Consider the functional equation f(x-y)=f(x)/f(y) . If f'(0) = p and f'(5)=q , then find f'(-5) ?

2 Answers
May 2, 2017

f'(-5)=p^2/q

Explanation:

Making x=y we have

f(0)=1

Making x=2y we have

f(y)=f(2y)/f(y) or

f(2y)=f(y)^2

or

f(ky)=f(y)^k for k in ZZ

but also with x=0

f(-y)=f(y)^-1 and

f(-ky)=f(y)^-k

Supposing now

f(y) = a^y

we have

d/(dy)f(y)=a^ylog_e a->a^0log_ea=p

or

a = e^p

and

f(y) = (e^p)^y

then

f'(5)=(e^p)^5 p=q and

f'(-5)=p/(e^p)^5

or

f'(-5) = p^2/q

May 2, 2017

p^2/q.

Explanation:

Given that, f(x-y)=f(x)/f(y).......(star).

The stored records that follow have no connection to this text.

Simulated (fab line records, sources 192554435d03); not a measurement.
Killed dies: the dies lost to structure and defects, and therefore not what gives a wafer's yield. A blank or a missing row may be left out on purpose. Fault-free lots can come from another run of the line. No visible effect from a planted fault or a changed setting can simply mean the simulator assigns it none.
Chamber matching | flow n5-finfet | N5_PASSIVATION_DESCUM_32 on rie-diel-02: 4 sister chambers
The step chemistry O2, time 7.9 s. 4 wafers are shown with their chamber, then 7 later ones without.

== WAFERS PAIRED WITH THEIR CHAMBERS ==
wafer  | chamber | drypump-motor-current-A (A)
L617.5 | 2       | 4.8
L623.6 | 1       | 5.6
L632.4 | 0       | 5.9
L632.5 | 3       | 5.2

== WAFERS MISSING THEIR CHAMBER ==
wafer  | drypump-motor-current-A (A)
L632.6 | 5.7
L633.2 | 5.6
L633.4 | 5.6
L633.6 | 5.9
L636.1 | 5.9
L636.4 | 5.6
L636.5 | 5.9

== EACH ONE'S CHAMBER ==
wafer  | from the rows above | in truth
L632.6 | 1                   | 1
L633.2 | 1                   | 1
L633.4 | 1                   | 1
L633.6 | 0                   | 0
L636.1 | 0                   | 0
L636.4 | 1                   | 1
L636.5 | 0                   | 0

x=y, &, (star) rArr f(0)=f(y)/f(y)=1.......(1).

x=0, y=y, & (star) rArr f(-y)=f(0)/f(y)=1/f(y).........(2).

x=x, y=-y, & (star) rArr f(x+y)=f(x)/f(-y)=f(x)f(y)

:.," by "(2), f(x+y)=f(x)f(y).............(3).

Knowing that, f'(x)=lim_(h to 0) {f(x+h)-f(x)}/h, we have, by (3),

f'(x)=lim_(h to 0){f(x)f(h)-f(x)}/h=f(x){lim_(h to 0) (f(h)-1)/h}...(ast).

Now, f'(0)=p, (ast), & (1) rArr p=lim_(h to 0) (f(h)-1)/h...(4).

Similarly, f'(5)=q, (ast), & (4) rArr q=p*f(5)......(5).

"Finally, by "(ast), &, (4), f'(-5)=p*f(-5)

=p*(1/f(5)),............[because,(2)]

=p/(q/p),................[because, (5)]

:. f'(-5)=p^2/q, as Respected Cesareo R., has derived!

Enjoy Maths.!